Hickman and Corker bring the Black Monday Murders from Image!

Writer: Jonathan Hickman
Artist: Tomm Corker
$4.99
Image Comics

The Black Monday Murders is one of those weird, rare stories that has to be seen to be believed. In retrospect, the plotline should have been obvious: it doesn’t take a stretch of the imagination to link 20th century capitalism to the occult. Yet here Jonathan Hickman’s done it, taking the metaphor of selling one’s soul and sacrificing the blood of others and transforming it into the real thing, as far as fiction goes.

The Black Monday Murders concerns a quartet of capitalists who certainly resemble the wealthiest of us and yet act like the worst of us. Are these demons, or simply immortal humans who’ve been conspiring over money since at least the 1920s? The story’s not clear yet. The little of the curtain that Hickman has peeled back reveals a dark quartet who seemingly caused the 1929 stock market crash for sinister purposes. The story then flips ahead to the near future, where it seems to be happening again, and a lone New York detective with a passion for the occult has taken an initial stumble into a much larger story.

Be warned: The Black Monday Murders is a dense story, blurring fiction and history so seamlessly that the reader will be left questioning what Hickman invented and what’s true. Indeed, Hickman and Corker work in various case file pages, website conspiracies, and historical tidbits about how major stock market crashes always happen in the same month as Halloween. I found myself googling the various names and websites that appear throughout the story, and while they’re not real, the storytelling is dense enough that it feels like they should be. (Even then, Hickman warns us in the early pages that truth is easily manipulated, and the reader will be left with chilling thoughts about how much history and “known” information is really true.)

Artist Tomm Corker is a good fit for this story, bringing a hefty realism to a story that begs for it. Michael Garland’s colors also aid in setting the tone, giving us a sepia-laden scheme for 1929 before shifting to a brighter-yet-grim pallet for the modern era. And lastly, Rus Wooten’s letters serve as an opportunity to really appreciate the role a letterer brings to a comic book. There’s more than just the story here, as The Black Monday Murders is interladen with typewritten file pages and genealogies that help build the mythology of the story. It’s truly an impressive interaction of the entire art team.

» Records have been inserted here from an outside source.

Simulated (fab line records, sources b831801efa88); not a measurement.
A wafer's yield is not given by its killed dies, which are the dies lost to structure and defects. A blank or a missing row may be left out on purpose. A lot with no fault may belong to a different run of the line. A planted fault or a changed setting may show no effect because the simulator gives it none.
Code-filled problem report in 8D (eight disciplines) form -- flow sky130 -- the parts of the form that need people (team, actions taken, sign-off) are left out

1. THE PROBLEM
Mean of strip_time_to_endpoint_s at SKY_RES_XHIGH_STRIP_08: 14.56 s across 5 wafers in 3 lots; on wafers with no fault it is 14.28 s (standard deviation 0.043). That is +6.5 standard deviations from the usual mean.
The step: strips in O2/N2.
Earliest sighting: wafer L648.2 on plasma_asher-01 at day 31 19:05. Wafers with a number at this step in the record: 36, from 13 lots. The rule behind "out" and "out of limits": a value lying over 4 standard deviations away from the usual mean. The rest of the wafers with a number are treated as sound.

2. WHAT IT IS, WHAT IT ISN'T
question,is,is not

The only downside is that the plotline and the villains are still a bit thick. We’re new to the story, so of course the larger picture shouldn’t be clear yet. Nonetheless, the reader is going to have difficulty discerning what’s going on beyond “occultists are manipulating capitalism.” It’s good, but dizzying. Hopefully readers who stick around for the next issue will make sense of where it’s going.

Rating: Four mammon out of five.

About Adam Frey (372 Articles)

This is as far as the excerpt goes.